We start by importing our required libraries

In [None]:
import numpy as np
import seaborn as sns
import pandas as pd

from sklearn.metrics import silhouette_score
from sklearn.datasets import make_blobs
from sklearn.pipeline import Pipeline
from sklearn.preprocessing import StandardScaler
from sklearn.cluster import KMeans

from matplotlib import pyplot as plt

Next, we need some (unlabelled) data. Here, we use the [make_blobs()](https://scikit-learn.org/stable/modules/generated/sklearn.datasets.make_blobs.html) function (which usually returns an assigned class for each instance, but in this case we will ignore it)

In [None]:
n_samples = 4000
n_components = 4

X, _ = make_blobs(n_samples=n_samples,
                  centers=n_components,
                  cluster_std=0.60,
                  random_state=0)

fig, ax = plt.subplots(figsize=(16, 16))
sns.scatterplot(x=X[:, 0], y=X[:, 1]);

Humans are quite good at picking out clusters (so good, in fact, that we often see clusters where none actually exist!), so it's pretty easy to see that there are four clusters in this data. However, the $k$-Means algorithm does not know this, so let's see it in action. We start by defining up-front a desired number of clusters to form:

In [None]:
num_clusters = 4 ## a rough guess! :)

Then, we can define the $k$-Means model (in this case, we have used a pipeline, as it's a good idea to standardise the incoming data - why?) and fit it to our unlabelled data. Notice how in this instance, the call to `fit()` does not include a corresponding `y` parameter!

In [None]:
cluster = Pipeline([
    ('scale', StandardScaler()),
    ('cluster', KMeans(random_state=1234, n_clusters=num_clusters, init='k-means++'))
]).fit(X)

Now we can extract the details of our fit. We are interested in two attributes:
  1. `labels_`: which returns us the cluster that each instance was assiged to by the algorithm
  2. `cluster_centers_`: which returns us the array of cluster centres (i.e., the centroid of where the cluster is located in space)
  
Notice that, because we standardised our data, the cluster centres are also standardised - if we want to plot them against our original data then we need to inverse transform them.

In [None]:
labels = cluster['cluster'].labels_
zcentroids = cluster['cluster'].cluster_centers_
centroids = cluster['scale'].inverse_transform(zcentroids)
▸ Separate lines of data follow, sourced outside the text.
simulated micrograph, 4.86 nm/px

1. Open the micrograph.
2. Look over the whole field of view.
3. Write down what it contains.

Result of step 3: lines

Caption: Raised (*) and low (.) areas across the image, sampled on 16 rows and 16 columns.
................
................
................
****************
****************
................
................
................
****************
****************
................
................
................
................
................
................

Now all that is left to do is interrogate the result - in this case, we will plot the data again, but this time colour the data according to the cluster into which it was assigned. We will also plot the cluster centres for good measure:

In [None]:
fig, ax = plt.subplots(figsize=(16, 16))
sns.scatterplot(x=X[:, 0], y=X[:, 1], hue=labels, palette='Set1');
sns.scatterplot(x=centroids[:, 0], y=centroids[:, 1], color='black', s=200);

Perhaps unsurprisingly, given that we knew how many clusters we needed, the algorithm has done a good job identifying the required clusters and assigning instances to the clusters. But what happens if we get the number of clusters "wrong"?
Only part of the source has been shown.